Experiential learning resources for the innovative educator
Do you ever wonder how to use experiential learning in the classroom, and not just in any classroom, but in YOUR classroom? In YOUR school? In YOUR homeschool? How do experiential learning schools, homeschools, or programs, do it? How do they structure the day, the week, the year?
It might be difficult to wrap your mind around adding experiential learning to a "school like yours”, or envision how that would even work in your learning environment whether that be a classroom, outdoor school, homeschool, etc.
You might not have the support of admin, your colleagues, or if you are a homeschool parent, your partner. They are skeptical or feel it is a daunting undertaking. You might not have the flexibility that you think you need such as bringing students out into the world. You might think your learning day or your teaching structure is not conducive to experiential learning.
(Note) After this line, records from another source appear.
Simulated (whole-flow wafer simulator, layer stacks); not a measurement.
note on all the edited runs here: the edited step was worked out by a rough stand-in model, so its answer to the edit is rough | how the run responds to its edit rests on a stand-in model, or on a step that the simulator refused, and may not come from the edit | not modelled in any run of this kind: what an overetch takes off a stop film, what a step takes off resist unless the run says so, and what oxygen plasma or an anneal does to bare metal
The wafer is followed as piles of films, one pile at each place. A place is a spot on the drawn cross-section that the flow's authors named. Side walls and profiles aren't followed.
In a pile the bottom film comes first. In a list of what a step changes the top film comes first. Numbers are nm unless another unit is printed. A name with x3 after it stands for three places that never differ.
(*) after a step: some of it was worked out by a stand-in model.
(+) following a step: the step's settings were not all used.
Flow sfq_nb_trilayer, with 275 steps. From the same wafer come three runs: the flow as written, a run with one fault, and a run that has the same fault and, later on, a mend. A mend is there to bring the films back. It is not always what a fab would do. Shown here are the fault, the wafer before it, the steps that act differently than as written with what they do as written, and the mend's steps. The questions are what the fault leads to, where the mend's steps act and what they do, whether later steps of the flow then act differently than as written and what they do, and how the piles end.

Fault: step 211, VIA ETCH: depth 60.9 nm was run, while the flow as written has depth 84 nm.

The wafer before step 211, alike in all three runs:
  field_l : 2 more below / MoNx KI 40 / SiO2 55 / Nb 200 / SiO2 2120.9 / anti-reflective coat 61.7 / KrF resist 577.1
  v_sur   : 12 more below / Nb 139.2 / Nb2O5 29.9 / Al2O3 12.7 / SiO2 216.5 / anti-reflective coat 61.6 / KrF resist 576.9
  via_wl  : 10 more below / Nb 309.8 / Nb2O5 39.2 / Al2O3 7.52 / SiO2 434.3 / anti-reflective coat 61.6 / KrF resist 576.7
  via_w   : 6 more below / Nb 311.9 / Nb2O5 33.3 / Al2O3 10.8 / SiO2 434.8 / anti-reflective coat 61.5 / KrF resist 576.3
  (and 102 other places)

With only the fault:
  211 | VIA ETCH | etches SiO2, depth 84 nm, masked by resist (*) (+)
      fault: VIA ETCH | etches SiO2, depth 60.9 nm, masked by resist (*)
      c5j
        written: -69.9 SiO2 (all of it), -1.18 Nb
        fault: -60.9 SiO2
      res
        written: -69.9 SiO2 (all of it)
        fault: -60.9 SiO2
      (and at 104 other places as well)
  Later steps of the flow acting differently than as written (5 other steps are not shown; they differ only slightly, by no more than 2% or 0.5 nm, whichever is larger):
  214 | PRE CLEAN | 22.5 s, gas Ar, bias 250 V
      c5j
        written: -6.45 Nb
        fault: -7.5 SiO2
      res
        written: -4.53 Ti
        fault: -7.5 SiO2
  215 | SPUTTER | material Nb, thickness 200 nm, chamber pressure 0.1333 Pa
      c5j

But experiential learning is personalized for schools and teachers just as it is personalized for students, so there is no one right way or one universal requirement for how much or how you use experiential learning in your classroom.
If any of the obstacles mentioned resonate with you, understand that you can be experimental, exploratory, and flexible with how you use experiential learning in the classroom. In YOUR classroom.
Experiential learning schools have their own methods of delivering and implementing experiential learning opportunities to their students. My high school had a very specific schedule that took years of trial, error and adjusting to arrive upon, and that schedule or that learning day is still always evolving.
A variety of factors play into how we have determined an experiential learning schedule for our experiential learning school. A neighboring experiential learning school does things very differently than we do, for example, because they are in a rural area, we are in the city.
They have access to different resources than we do such as proximity to public transportation, museums, natural spaces, etc. Our student populations are very different coming from a diverse array of backgrounds and life experiences. So again, our learning days are personalized for our situation and our students.
The same goes for teachers that work at traditional schools. Project-based learning, for example, is experiential in nature, and it is taking traditional schools all over the globe by storm. The difference is in how they use experiential learning in the classroom and how much.
Don’t let your situation stop you from adding experiential learning (or project-based learning specifically) to your curriculum or learning day. The benefits and importance of experiential learning are too good to pass up. Don't bypass experiential learning because you think you can't in your teaching environment. You can. There are no rules.
Look over some of the different ways teachers and experiential learning schools use experiential learning in the classroom. Get inspired by them. Try some of their experiential learning methods out, reflect on those experiences, and tweak as you go.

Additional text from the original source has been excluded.